This is an archive of the discontinued LLVM Phabricator instance.

[Power] Improve the expansion of atomic loads/stores
ClosedPublic

Authored by morisset on Oct 2 2014, 1:32 PM.

Details

Summary

Atomic loads and store of up to the native size (32 bits, or 64 for PPC64)
can be lowered to a simple load or store instruction (as the synchronization
is already handled by AtomicExpand, and the atomicity is guaranteed thanks to
the alignment requirements of atomic accesses). This is exactly what this patch
does. Previously, these were implemented by complex
load-linked/store-conditional loops.. an obvious performance problem.

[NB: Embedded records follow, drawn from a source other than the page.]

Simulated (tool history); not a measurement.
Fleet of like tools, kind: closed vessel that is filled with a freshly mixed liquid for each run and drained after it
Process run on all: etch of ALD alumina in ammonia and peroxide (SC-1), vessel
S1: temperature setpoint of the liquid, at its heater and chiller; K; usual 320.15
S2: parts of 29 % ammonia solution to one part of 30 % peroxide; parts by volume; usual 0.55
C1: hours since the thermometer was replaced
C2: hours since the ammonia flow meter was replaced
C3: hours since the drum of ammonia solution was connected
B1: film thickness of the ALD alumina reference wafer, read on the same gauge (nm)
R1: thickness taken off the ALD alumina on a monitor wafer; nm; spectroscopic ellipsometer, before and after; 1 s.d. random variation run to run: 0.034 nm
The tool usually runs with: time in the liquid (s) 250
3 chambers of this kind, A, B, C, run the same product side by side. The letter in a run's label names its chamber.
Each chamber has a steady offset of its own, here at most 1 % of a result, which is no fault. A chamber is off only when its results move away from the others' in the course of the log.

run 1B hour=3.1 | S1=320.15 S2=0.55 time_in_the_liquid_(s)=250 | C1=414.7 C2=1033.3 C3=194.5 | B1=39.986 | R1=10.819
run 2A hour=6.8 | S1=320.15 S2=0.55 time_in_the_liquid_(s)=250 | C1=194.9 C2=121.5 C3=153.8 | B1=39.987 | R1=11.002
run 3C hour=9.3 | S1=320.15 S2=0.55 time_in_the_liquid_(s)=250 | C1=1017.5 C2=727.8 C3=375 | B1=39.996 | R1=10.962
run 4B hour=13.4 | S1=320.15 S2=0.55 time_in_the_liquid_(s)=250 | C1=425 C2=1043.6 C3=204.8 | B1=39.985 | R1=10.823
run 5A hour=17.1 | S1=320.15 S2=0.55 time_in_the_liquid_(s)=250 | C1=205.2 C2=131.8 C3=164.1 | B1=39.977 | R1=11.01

For example, this patch turns

define void @store_i8_unordered(i8* %mem) {
  store atomic i8 42, i8* %mem unordered, align 1
  ret void
}

from

_store_i8_unordered:                    ; @store_i8_unordered
; BB#0:
    rlwinm r2, r3, 3, 27, 28
    li r4, 42
    xori r5, r2, 24
    rlwinm r2, r3, 0, 0, 29
    li r3, 255
    slw r4, r4, r5
    slw r3, r3, r5
    and r4, r4, r3
LBB4_1:                                 ; =>This Inner Loop Header: Depth=1
    lwarx r5, 0, r2
    andc r5, r5, r3
    or r5, r4, r5
    stwcx. r5, 0, r2
    bne cr0, LBB4_1
; BB#2:
    blr

into

_store_i8_unordered:                    ; @store_i8_unordered
; BB#0:
    li r2, 42
    stb r2, 0(r3)
    blr

which looks like a pretty clear win to me.

Diff Detail

Event Timeline

morisset updated this revision to Diff 14344.Oct 2 2014, 1:32 PM
morisset retitled this revision from to [Power] Improve the expansion of atomic loads/stores.
morisset updated this object.
morisset edited the test plan for this revision. (Show Details)
morisset added reviewers: jfb, wschmidt, hfinkel.
morisset added a subscriber: Unknown Object (MLST).
hfinkel edited edge metadata.Oct 2 2014, 1:50 PM

Is this something guaranteed by the ISA, or just something we know to be true for common implementations? I'm somewhat afraid of doing this for the generic targets in case this might not be true for some embedded implementation (if it is not an ISA guarantee).

wschmidt edited edge metadata.Oct 2 2014, 1:56 PM

I agree that this is legitimate according to the alignment definitions of atomic loads and stores and the atomicity requirements of the PowerPC ISA. A most excellent improvement indeed.

From the ISA:

Vector storage accesses are not guaranteed to be atomic. The following other types of single-register accesses are always atomic:

  • byte accesses (all bytes are aligned on byte boundaries);
  • halfword accesses aligned on halfword boundaries;
  • word accesses aligned on word boundaries;
  • doubleword accesses aligned on doubleword boundaries.

The language in the LLVM IR reference indicates that if this is not the case for load atomic or store atomic, the result is undefined. So this is safe.

The easiest way to force a use of the indexed forms of load and store is to use an offset that is out of range of the hardware load/store-immediate instructions. So try an array reference that is more than 65535 bytes away from its base.

(BTW, the doubleword accesses only apply to 64-bit -- I got lazy and didn't provide the parenthetical about that.)

Thank you ! This paragraph of the documentation was indeed what I was
thinking about, when saying that atomicity is not a problem, I should have
made it more explicit. I will try to generate tests for the indexed
versions and add them in.

hfinkel accepted this revision.Oct 2 2014, 2:52 PM
hfinkel edited edge metadata.

LGTM.

Regarding the indexed loads/stores, as bill said, you should be able to generate them using a large offset (that won't fit in the immediate), or just using a variable offset.

This revision is now accepted and ready to land.Oct 2 2014, 2:52 PM
morisset updated this revision to Diff 14353.Oct 2 2014, 3:33 PM
morisset edited edge metadata.

Add tests for indexed loads/stores

Thanks! Commit whenever you're ready.

test/CodeGen/PowerPC/atomics-indexed.ll
2 ↗(On Diff #14353)

If at some point you could look at fixing this, that would be great.

morisset closed this revision.Oct 2 2014, 3:37 PM
morisset updated this revision to Diff 14354.

Closed by commit rL218922 (authored by @morisset).